Experts are seeking innovative ways of financing rural and subsistence agriculture to boost food production, develop agriculture and transform rural communities, DANIEL ESSIET reports.
Farmers in the rural areas are responsible for up to 70 percent of food production in most states. In recognition of this, many programmes have been developed to enable them grow food and feed more people. While efforts have been made to enable farmers acquire skills and improve on farming skills to improve farm production, organisations involved in micro credit provision are supporting them to improve their livelihood through expansion of capital.

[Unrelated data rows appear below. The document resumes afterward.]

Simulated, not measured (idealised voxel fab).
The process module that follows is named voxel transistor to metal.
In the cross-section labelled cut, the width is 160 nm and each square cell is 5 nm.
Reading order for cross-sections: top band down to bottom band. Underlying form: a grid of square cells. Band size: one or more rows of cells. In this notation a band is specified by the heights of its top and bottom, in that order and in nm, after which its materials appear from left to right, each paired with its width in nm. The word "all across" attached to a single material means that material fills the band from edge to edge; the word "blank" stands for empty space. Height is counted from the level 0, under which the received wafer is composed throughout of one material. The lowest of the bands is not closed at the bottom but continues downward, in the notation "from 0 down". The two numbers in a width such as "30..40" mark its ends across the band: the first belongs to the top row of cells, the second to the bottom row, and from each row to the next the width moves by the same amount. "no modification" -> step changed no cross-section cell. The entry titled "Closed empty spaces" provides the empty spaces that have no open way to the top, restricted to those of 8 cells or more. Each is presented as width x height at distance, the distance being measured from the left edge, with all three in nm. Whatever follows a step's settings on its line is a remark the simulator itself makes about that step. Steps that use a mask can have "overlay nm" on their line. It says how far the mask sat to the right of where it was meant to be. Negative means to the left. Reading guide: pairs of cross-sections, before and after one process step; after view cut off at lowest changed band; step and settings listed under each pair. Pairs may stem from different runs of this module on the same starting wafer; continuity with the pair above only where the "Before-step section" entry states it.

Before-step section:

Several farmers have borrowed money to expand their operations and the results are good returns to raise their families and had a good life.
One of such organisations is Farmers Development Union (FADU); an Ibadan-based agric micro credit cooperative. FADU is a pro-poor financial institution committed to the empowerment of farmers through access to micro credit.
Established in 1989, the organisation has been involved in projects aimed at building capacities for wealth creation among the enterprising poor and promoting sustainable livelihoods in marginal and vulnerable populations.
The major thrust of the organisation’s activities involves financial assistance to farmers, technical training to boost their skills and improve their production.
At the beginning, its major areas of concentration were Oyo, Ogun and Osun States, but it has now expanded to 29 states of the federation.
With a loan portfolio put at N357 million, the union has recorded an encouraging repayment rate of 98 per cent.
FADU has two groups of loans- one for individuals and the other for groups. But essentially the organisation accords more priority to group loans due to the ease of administration and repayment.
The approach has been profitable, self-sustainable, and very successful. This has helped it in achieving its social mission by obtaining very good results in terms of the extent, depth and quality of reach. Its major growth in points of service has been in the rural areas.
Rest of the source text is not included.